You will find 20 example scripts in the /examples directory. Each creates a PDF from a website:

After you install HtmlsToPdf and its dependencies, you can write an ordinary Ruby script to save multiple ordered HTML pages as a single PDF.

EXAMPLE 1: Single HTML page without CSS, with debugging

Annotated version of /examples/get_rails_3_1_release_notes.rb:

# require the gem
require 'rubygems'
require 'htmls_to_pdf'

# Get 'Rails 3.1 Release Notes' as pdf file
# Source: 'http://guides.rubyonrails.org/3_1_release_notes.html'

# create an empty hash to hold your configuration options
config = {}
config[:urls] = ['http://guides.rubyonrails.org/3_1_release_notes.html']
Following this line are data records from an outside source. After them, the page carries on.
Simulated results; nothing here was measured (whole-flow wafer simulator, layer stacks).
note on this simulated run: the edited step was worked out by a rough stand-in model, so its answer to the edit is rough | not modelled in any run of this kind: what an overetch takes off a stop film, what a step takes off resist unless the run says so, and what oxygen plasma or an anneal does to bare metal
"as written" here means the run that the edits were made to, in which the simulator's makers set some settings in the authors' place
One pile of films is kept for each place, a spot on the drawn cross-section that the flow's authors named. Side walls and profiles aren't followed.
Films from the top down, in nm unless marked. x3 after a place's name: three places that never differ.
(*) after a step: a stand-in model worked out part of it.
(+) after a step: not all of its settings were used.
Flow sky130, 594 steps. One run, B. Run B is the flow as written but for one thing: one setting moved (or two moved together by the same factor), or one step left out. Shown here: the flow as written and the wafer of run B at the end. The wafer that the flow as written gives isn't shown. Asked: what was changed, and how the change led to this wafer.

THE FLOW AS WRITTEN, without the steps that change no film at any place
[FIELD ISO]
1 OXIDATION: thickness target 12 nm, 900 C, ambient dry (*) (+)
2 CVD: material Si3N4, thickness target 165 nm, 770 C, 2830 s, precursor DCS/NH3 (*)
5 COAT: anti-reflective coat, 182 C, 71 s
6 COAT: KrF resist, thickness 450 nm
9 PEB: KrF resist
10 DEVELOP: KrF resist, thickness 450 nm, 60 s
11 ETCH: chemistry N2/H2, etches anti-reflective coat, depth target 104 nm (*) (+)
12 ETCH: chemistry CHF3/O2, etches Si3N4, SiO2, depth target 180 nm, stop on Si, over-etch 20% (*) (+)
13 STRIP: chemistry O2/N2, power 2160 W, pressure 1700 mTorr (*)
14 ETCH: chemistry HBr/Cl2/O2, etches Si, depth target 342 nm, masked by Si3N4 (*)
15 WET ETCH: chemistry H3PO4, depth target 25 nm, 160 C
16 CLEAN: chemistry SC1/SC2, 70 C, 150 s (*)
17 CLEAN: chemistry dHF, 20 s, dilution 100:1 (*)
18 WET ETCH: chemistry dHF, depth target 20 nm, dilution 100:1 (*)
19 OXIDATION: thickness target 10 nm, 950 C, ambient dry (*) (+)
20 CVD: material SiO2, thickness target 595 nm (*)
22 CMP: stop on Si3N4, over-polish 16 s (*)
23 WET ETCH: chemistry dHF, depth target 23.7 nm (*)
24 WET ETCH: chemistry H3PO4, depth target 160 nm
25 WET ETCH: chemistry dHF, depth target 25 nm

# enable verbose messages during PDF creation process
config[:debug] = true

# set a :savedir key with a string value indicating the directory to create
# your PDF file in. If the directory does not exist, it will be created
config[:savedir] = '~/Tech/Rails/3.1'

# set a :savename key with a string value indicating the name of the PDF file
config[:savename] = 'Rails_3.1_Release_Notes.pdf'

# create a new HtmlsToPdf object, passing in your hash, and then call create_pdf
# on the new object
HtmlsToPdf.new(config).create_pdf

EXAMPLE 2: Multiple HTML pages without CSS

Annotated version of /examples/get_rubygems_user_guide.rb:

# require the gem
require 'rubygems'
require 'htmls_to_pdf'

# Get 'RubyGems User Guide' as pdf file
# Source: 'http://docs.rubygems.org/read/book/1'

# create an empty hash to hold your configuration options
config = {}

# set a :urls key with a value of an array containing all the 
# urls you want in your PDF (in the order you want them)
config[:urls] = ['http://docs.rubygems.org/read/book/1']
# I have no idea why these chapters are numbered as they are!
[1,2,3,4,16,7,5,6,21].each do |val|
  config[:urls] << 'http://docs.rubygems.org/read/chapter/' + val.to_s
end

# set a :savedir key with a string value indicating the directory to create
# your PDF file in. If the directory does not exist, it will be created
config[:savedir] = '~/Tech/Ruby/GEMS/DOCUMENTATION'

# set a :savename key with a string value indicating the name of the PDF file
config[:savename] = 'RubyGems_User_Guide.pdf'

# create a new HtmlsToPdf object, passing in your hash, and then call create_pdf
# on the new object
HtmlsToPdf.new(config).create_pdf

EXAMPLE 3: Multiple HTML pages with CSS & PdfKit formatting options

Annotated version of /examples/get_coffeescript_meet_backbone.rb:

require 'rubygems'
require 'htmls_to_pdf'

# Get 'CoffeeScript, Meet Backbone.js' as pdf file
# Source: 'http://adamjspooner.github.com/coffeescript-meet-backbonejs/'

config = {}
config[:urls] = ['http://adamjspooner.github.com/coffeescript-meet-backbonejs/']
(1..5).each do |val|
  config[:urls] << 'http://adamjspooner.github.com/coffeescript-meet-backbonejs/0' + val.to_s + '/docs/script.html'
end
config[:savedir] = '~/Tech/Javascript/COFFEESCRIPT/BACKBONE.JS'
config[:savename] = 'CoffeeScript_Meet_Backbone.js.pdf'

# If a :css key is given with an array value, the CSS files in the array will be used to generate
# the PDF document. This allows you to modify the CSS file(s) to, for example, hide HTML headers,
# sidebars and footers you do not wish to appear in your PDF.
config[:css] = ['http://adamjspooner.github.com/coffeescript-meet-backbonejs/05/docs/docco.css']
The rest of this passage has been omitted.